Supremely quiet, spectacular tech, so comfy you’ll want to park it in your living room
Rubbish brakes, tech can be overwhelming, UK doesn’t get air suspension
What is it?
It’s the sixth-generation Mercedes E-Class saloon. Or not, if you want to be pedantic and include the 50 odd years of Merc’s ‘upper mid-range’ history before the E-Class name was coined. In which case you’re looking at more than 16 million sales and a longer origin story than some religions.
This latest E-Class is up against familiar foes; chiefly the BMW 5 Series and to a lesser extent the Audi A6 (much older), Jaguar XF (much cheaper) and Volvo S90 (much Swedisher). The BMW has long been the benchmark for handling in this class and so your first question is probably ’Is it as good as a 5 Series yet?’
Bingo. Is it?
Nope. Nor is it trying to be. Mercedes accepts that its big draw over the competition is comfort, and it’s wisely avoided the trap of chasing tauter dynamics and performance at the cost of keeping you relaxed and happy. Good.
Don’t get us wrong, the E-Class finds a tremendous amount of grip in tight corners and the engines are brisk enough, but it won’t invite you to leather it along a country road. That ain’t its vibe. The steering’s too vague and the brakes - especially in the heavily-regenning PHEV models - are softer than camembert. More on all that in the Driving section.

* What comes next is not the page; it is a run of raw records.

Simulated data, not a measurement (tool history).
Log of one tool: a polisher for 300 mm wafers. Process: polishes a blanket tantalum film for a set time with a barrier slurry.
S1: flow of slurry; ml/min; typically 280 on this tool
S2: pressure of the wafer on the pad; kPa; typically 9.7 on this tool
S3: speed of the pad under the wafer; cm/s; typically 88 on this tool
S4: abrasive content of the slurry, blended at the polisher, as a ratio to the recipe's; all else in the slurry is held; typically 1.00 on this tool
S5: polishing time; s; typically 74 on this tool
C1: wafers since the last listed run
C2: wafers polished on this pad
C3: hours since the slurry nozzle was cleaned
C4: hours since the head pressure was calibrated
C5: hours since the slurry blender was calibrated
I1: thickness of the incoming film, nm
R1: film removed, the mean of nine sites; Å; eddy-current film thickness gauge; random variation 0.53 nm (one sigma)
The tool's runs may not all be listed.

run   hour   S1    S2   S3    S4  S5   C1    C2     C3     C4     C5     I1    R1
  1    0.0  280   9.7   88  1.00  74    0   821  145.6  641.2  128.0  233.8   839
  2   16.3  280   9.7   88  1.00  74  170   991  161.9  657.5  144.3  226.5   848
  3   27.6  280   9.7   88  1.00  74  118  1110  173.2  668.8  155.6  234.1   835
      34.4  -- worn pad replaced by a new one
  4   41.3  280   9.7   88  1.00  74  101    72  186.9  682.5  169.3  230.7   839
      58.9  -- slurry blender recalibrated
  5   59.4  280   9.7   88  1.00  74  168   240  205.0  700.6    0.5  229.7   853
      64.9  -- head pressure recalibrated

You mentioned engines. What can I have?
At launch the UK gets three powertrains: a 2.0-litre turbo petrol with 201bhp (E 200), a 2.0-litre turbo diesel with 194bhp and 325lb ft (E 220 d), and the PHEV which marries a 127bhp motor and - you guessed it - a 2.0-litre turbo petrol for a total of 308bhp. The latter is the quickest, hitting 0-62mph in 6.4 seconds. Its 25.4kWh battery is rated for 62 miles of electric-only range. Anything that isn’t a PHEV is a mild hybrid, courtesy of an integrated starter generator and 48-volt tech. You know the drill.
More engines are on the way, but the UK won’t be getting Merc’s impressive air suspension (except on the forthcoming E-Class Estate) and so clever rear-wheel steering looks out too. The latter’s not a big loss but the former is a weird omission given our gnarly roads. Grr.
Mercedes’ (sometimes indecisive) nine-speed auto is standard across the board.
Enough substance, let’s talk style.
Inevitably the new E-Class borrows some of its styling from Mercedes’ electric EQ line-up, and while that’s not the most inspiring source material, the E-Class is still impressive but understated in the metal. Job done. Though the three-point-star brake lights look weird to us.
You can also get the E-Class with an illuminated grille surround now, because customer research says buyers like that sort of thing. Clearly they can’t be trusted.
Is it as techy as the S-Class?
Feels like it. Mercedes has made a big fuss about the latest E-Class’s ability to keep you and your offspring in a state of perpetual awe between A and B. The problem is that it doesn’t so much bathe you in tech but try and drown you in it.
Seriously, even the passenger gets a screen now, turning the entire dashboard into a scaled-down Piccadilly Circus (a la EQS). See that camera atop the dash? That’s for taking selfies (really - TikTok is among the apps) and holding Zoom calls over 5G. While stationary, mind. The E-Class will even overtake for you, so advanced is the ADAS now.
The vents are mechanically driven and can be aimed via the touchscreen; a front-facing camera feed is overlaid with nav graphics telling you where to go; the HUD rivals an Ordnance Survey map for detail. It’s overwhelming.
You seem annoyed.
Look, it’s all well and good being comfort focused, but Mercedes has made the same mistake as so many other carmakers by assuming more must mean better. How are you meant to relax into a drive when you’ve got this much info being thrown at you and so many fiddly haptic buttons to interact with it?
All of this falls against a backdrop of what’s going on in the car industry right now: supply issues and rising costs are pushing everyone upmarket in search of healthier margins. So the E-Class has less room for manoeuvre now and its shortcomings are more obvious than ever.
Simply being a smaller, cheaper S-Class was enough for the Mk5 and it probably still will be for most buyers of the Mk6. But this is likely the last ever combustion-driven E-Class and we’re a little sad it’s not finishing with more of a flourish. Maybe the next AMG E63 S will make a better fist of it.
What's the verdict?
The Mercedes E-Class rightfully shuns a lap-time battle with the 5 Series and focuses on the thing it’s best at: keeping you comfortable. But having tried Merc's clever air suspension, we're a bit miffed it's not available in the UK. Let's hope coils and small wheels are still as good on our naff roads as they were on the old car.
The bigger issue for us is more existential: what is the E-Class for these days? By taking so much inspiration from the S-Class, it doesn’t project any of its own. And as impressive as the tech can be, isn’t belting you over the head with features and information at odds with the luxury vision Merc is trying to pitch you?